Just another day on the US/Mexico border.

With a phone call everything can change so quickly. One minute you are chuckling to yourself over some private joke that you remembered from the evening before, and then the next minute your friend’s voice is over the phone from somewhere south of Tucson in the middle of the desert telling you they found the body of the woman they were looking for. She had been crossing the border and then the desert like so many thousands of others, looking for work. The body had already begun to decompose he tells me, and the hair on my arms stands up – I don’t know if it is from the air conditioning that just kicked back on or the gravity of his words that kicked me in the gut. There was a strain in his voice that was palpable and it wasn’t the static that from poor cell phone coverage. There are times when phones have this unnerving quality, like a massive car wreck between juxtaposition of events and interconnectedness of us all. Sitting in the shaded confines of my office, the picture of a woman’s body, decomposed and lonely, was never clearer, never more distinct, and yet miles if not worlds away from me. The very border that killed her made my reality possible. The insufferable heat she succumbed to was my privilege and my enjoyment. The car wreck of our circumstances is not easily cleaned up.

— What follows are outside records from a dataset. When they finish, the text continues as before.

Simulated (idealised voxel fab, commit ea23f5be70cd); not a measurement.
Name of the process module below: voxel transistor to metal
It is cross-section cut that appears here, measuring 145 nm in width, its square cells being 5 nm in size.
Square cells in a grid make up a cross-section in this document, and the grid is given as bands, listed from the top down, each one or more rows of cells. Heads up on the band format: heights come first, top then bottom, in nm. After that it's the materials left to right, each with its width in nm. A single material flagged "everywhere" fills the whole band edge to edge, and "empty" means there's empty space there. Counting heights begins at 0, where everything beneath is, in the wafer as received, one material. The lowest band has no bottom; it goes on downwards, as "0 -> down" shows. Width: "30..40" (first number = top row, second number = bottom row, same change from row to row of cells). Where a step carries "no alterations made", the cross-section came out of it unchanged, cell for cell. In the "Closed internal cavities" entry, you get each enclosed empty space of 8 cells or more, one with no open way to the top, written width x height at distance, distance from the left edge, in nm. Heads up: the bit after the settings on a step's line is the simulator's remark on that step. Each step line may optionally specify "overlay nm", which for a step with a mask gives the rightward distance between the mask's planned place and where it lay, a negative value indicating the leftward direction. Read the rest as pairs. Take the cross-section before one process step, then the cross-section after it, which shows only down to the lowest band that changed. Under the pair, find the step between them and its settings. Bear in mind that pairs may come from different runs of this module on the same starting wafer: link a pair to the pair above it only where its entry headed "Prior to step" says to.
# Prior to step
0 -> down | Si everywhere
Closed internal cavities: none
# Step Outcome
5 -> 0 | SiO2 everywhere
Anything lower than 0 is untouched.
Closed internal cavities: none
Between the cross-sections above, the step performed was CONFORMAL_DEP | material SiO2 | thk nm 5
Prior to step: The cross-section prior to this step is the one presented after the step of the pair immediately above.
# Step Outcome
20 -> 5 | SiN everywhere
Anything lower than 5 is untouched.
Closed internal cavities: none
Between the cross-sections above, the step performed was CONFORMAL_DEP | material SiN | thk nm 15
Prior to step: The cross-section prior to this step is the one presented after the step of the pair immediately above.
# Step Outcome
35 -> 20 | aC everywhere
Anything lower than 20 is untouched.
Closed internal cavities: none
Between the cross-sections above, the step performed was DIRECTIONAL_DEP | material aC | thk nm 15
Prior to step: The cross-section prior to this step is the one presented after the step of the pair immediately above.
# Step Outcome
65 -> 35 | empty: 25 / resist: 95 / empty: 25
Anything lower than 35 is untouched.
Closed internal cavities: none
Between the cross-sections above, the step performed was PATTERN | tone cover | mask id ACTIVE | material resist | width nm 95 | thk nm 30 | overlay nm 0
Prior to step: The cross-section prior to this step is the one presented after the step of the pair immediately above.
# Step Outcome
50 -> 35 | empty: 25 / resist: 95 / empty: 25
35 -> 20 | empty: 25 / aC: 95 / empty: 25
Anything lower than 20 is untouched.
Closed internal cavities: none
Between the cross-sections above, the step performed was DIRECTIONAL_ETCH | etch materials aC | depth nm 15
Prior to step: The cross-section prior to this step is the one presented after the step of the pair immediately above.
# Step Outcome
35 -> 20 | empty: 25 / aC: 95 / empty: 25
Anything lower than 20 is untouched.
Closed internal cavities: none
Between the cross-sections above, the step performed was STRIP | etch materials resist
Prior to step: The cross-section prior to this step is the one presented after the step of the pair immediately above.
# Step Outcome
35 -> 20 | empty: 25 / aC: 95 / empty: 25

Somewhere, only an hour’s drive from where I write, more phone calls are being made to the necessary authorities, and surely prayers are being whispered on the dry burning wind of the desert. Water is touching the lips of those who endeavored to find this unnamed person, and sweat is being wiped from brows with the knowledge that the cars are not far off. A woman who died with nothing but courage, is now with companions she never knew. The family she was walking towards is certainly weeping at the news of her confirmed death, and yet sighing with the relief that she will not be one of the hundreds who simply evaporate into the oblivion of the desert. Close by, I am sure there are those who are sidestepping such an ending, walking a tightrope to survival and the possibility of work in the North. Meanwhile we jump from air conditioned cars to offices and back, our agendas tightly under our arms, and our destinations “legally” sanctioned by convenience of laws made on our behalf. As long as there are jobs here and US sponsored poverty elsewhere, women like this will die alone in the desert. As we are responsible for the policies of this country, we are then responsible for this woman’s death.